View Review Details


Book:   Spidering Hacks
Subject:   Spidering Hacks Review
Date:   2004-01-15 09:27:24
From:   Bill Day
Rating:  StarStarStarStarStar

Spidering Hacks


Authors: Kevein Hemenway & Tara Calishain


Publisher: O’Reilly & Associates


Price: $24.95


Pages: 402


Web site: <http://www.oreilly.com/catalog/spiderhks/>


Reviewed by Bill Day,


Grand Rapids (Michigan) PerlMongers


4.5 stars (5 star scale). This book is not perfect, the authors may have tried to cover too much material. The material is very time sensitive, hence the book needed to be rushed together, it will have little value in 5 years. I wanted to give the book a higher rating, I tried to think of a better way to present the material in 400 pages and couldn’t. There are just too many rough edges for a 5 star book.


As a member of O’Reilly’s “Hacks” series, “Spidering Hacks” is different than the typical O’Reilly book. This book presents breadth of topic rather than depth. The format is 100 hacks (mostly Perl on Linux with an odd Python, Java, or Windows hack), some written by Hemenway & Calishain, many written by guest authors organized into 6 chapters. The number of authors leads to a variety of styles in both English and Perl. If you treat the book as a super magazine (time sensitive short articles), you won’t be disappointed.


Chapter 1 – Walking Softly (Hacks 1-7)


Chapter 1 provides general guidelines on spider/scraper etiquette and good practices, which the rest of the book seems to ignore.


Chapter 2 – Assembling a toolkit (Hacks 8-32)


An overview of several modules and techniques with working examples. More experienced Perl mongers may find this material remedial.


Chapter 3 – Collecting media files (Hacks 33-42)


The hacks on POP3 attachments and Usenet may be worth the price of the book for those trying to solve a particular problem.


Chapter 4 – Gleaning data from databases (Hacks 43-89)


Over ½ the book is dedicated to this chapter. Initially it appears that these are very specific solutions for a narrow audience. Closer reading reveals a variety of techniques that can be used in many circumstances.


Chapter 5 – Maintaining your collections (Hacks 90-93)


Not much here. Cron is covered much better in other works.


Chapter 6 – Giving back to the world (Hacks 94-100)


Essentially how to be nice to spiders. Why Net::AIM is covered here seems arbitrary. Hack #100 “Going beyond the book” is nothing but fluff.
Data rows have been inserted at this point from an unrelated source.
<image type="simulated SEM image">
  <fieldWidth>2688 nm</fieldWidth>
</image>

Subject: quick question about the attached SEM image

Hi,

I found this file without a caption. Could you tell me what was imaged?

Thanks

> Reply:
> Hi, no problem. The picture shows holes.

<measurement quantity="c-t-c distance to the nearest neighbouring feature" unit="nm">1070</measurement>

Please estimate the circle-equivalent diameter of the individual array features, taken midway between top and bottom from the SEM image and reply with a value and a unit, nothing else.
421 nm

An example of how I used the book may be illustrative. I wanted to scrape TV listings, but hack #73 “Scraping TV Listings” has been made obsolete by a modification to tvguide.com. I was able to quickly use the toolkit presented in chapter 2 to scrape one of the many other web sites with TV listings. I expect this to be typical, sites change, spiders and scrapers need to adapt.


Spider Hacks is an odd collection of articles that seem to cover the remedial to intermediate skill ranges. Nobody will benefit from all 100 hacks, but most of us will find $24.95 of value in the hacks that cause us to go “How cool!”.